The pattern separates concerns into three layers:

  • Scheduler: Decides what runs, when, and where. It maintains the job queue, priority ordering, and retry policies. It does not execute work directly.
  • Agent: Executes assigned jobs and reports progress. Agents are disposable — if one fails, the supervisor replaces it. Agents should be stateless; all job state lives in the scheduler’s job store.
  • Supervisor: Watches agents via heartbeats, detects failures, restarts agents, and redistributes failed jobs. It is the resilience layer that makes the system self-healing.

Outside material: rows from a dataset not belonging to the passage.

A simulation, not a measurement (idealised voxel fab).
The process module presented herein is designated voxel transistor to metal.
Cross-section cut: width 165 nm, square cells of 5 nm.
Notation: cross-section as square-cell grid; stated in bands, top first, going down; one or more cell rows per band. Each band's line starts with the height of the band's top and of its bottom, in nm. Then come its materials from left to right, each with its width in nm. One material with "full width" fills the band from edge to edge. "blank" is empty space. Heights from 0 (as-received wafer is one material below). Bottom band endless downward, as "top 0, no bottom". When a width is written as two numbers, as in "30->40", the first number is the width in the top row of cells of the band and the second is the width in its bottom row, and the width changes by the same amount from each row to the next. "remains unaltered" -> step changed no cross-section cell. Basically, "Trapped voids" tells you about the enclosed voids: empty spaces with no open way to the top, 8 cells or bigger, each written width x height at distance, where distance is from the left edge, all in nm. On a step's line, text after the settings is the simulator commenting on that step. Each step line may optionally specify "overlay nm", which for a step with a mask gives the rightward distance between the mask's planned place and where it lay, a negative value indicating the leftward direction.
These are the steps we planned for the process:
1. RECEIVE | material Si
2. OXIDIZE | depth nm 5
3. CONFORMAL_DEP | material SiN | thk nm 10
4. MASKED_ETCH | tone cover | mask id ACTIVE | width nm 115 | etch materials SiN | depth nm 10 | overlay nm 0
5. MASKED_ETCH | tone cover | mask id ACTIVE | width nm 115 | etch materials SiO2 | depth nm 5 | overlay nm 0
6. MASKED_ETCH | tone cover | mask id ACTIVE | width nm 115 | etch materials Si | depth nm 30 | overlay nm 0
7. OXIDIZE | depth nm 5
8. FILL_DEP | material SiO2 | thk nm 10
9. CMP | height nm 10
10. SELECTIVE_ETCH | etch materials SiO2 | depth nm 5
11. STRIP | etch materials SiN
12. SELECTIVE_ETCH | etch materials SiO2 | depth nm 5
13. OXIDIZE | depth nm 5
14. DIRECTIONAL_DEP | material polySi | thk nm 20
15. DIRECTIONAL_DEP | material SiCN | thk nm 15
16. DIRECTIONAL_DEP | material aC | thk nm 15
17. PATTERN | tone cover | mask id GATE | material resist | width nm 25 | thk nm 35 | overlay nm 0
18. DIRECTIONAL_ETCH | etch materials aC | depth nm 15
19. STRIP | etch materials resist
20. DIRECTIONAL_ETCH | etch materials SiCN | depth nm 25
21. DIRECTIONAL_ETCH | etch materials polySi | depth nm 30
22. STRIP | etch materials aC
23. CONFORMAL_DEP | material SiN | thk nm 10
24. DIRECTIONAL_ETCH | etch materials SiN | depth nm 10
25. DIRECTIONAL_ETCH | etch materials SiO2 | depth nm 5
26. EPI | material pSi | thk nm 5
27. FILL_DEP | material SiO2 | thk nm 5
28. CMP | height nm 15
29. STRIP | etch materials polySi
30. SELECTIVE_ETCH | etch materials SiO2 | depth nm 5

The key insight is that agents are cattle, not pets. The supervisor treats them as ephemeral resources that can be created, destroyed, and replaced without affecting the overall system.

Variants

VariantSupervisor MechanismBest For
Erlang OTPSupervision trees, one-for-one restartTelecom, soft real-time systems
KubernetesReplicaSets, health checks, rolling restartsContainerized microservices
AWS Step FunctionsState machine with error handlingCloud-native workflows
Celery with FlowerWorker monitoring, remote controlPython task queues
Custom implementationDirect process monitoringEmbedded systems, edge computing

Best Practices

  • Make agents stateless. All job state should be in a persistent store so a replacement agent can resume work.
  • Use heartbeats with timeouts. Agents must prove they are alive; missed heartbeats trigger replacement.
  • Implement exponential backoff for retries. Repeatedly failing jobs should wait longer between attempts.
  • Cap retry counts. A permanently broken job should not retry forever — move it to a dead letter queue.
  • Scale supervisors too. In large deployments, supervisors themselves can become single points of failure — use leader election.

Common Mistakes

  • Stateful agents. An agent that stores job state locally cannot be replaced without data loss.
  • Missing heartbeats. Without health checks, a crashed agent appears as “running” and its job stalls forever.
  • Supervisor as single point of failure. One supervisor managing hundreds of agents is itself a failure risk.
  • No circuit breaker for failing jobs. A job that fails instantly on every retry will exhaust retry limits rapidly.
  • Ignoring agent startup time. Spawning replacement agents takes time — plan for temporary capacity gaps.

Real-World Examples

Erlang/OTP

Erlang’s OTP framework pioneered the supervisor pattern. Processes are organized into supervision trees where supervisors monitor workers and apply restart strategies (one-for-one, one-for-all, rest-for-one). This design powers WhatsApp’s messaging infrastructure, handling millions of concurrent connections with fault tolerance.

Kubernetes

Kubernetes controllers act as supervisors. A Deployment controller monitors Pods (agents), detects unhealthy ones via health checks, and creates replacements to maintain the desired replica count. The scheduler (kube-scheduler) decides which node runs each Pod.

Apache Airflow

Airflow’s executor model uses a scheduler that parses DAGs and places tasks on workers (agents). The scheduler monitors task state in the metadata database and retries failed tasks according to configured policies. Celery or Kubernetes executors distribute work across agent pools.

Frequently Asked Questions

Q: What’s the difference between this and a simple task queue with workers? A: A task queue delegates execution but doesn’t actively monitor worker health or automatically replace failed workers. The supervisor adds the lifecycle management and self-healing layer.

Q: Should the scheduler and supervisor be the same process? A: They can be, but separating them improves resilience. If the scheduler crashes, the supervisor can still maintain existing agents. In practice, they often coexist in small systems and separate in large distributed deployments.

Q: How does this pattern relate to Kubernetes? A: Kubernetes implements the pattern directly: kube-scheduler decides placement (scheduler), Pods execute work (agents), and ReplicaSets/Deployments monitor and replace failed Pods (supervisor).

Q: What happens if the supervisor crashes? A: The entire system loses oversight. Mitigate by running supervisors in pairs with leader election, or using a distributed consensus system (etcd, ZooKeeper) for supervisor state.

Q: Can this pattern handle millions of jobs? A: Yes — but the scheduler becomes a bottleneck. Use partitioned scheduling (one scheduler per job type or shard) and shared-nothing agent pools to scale horizontally.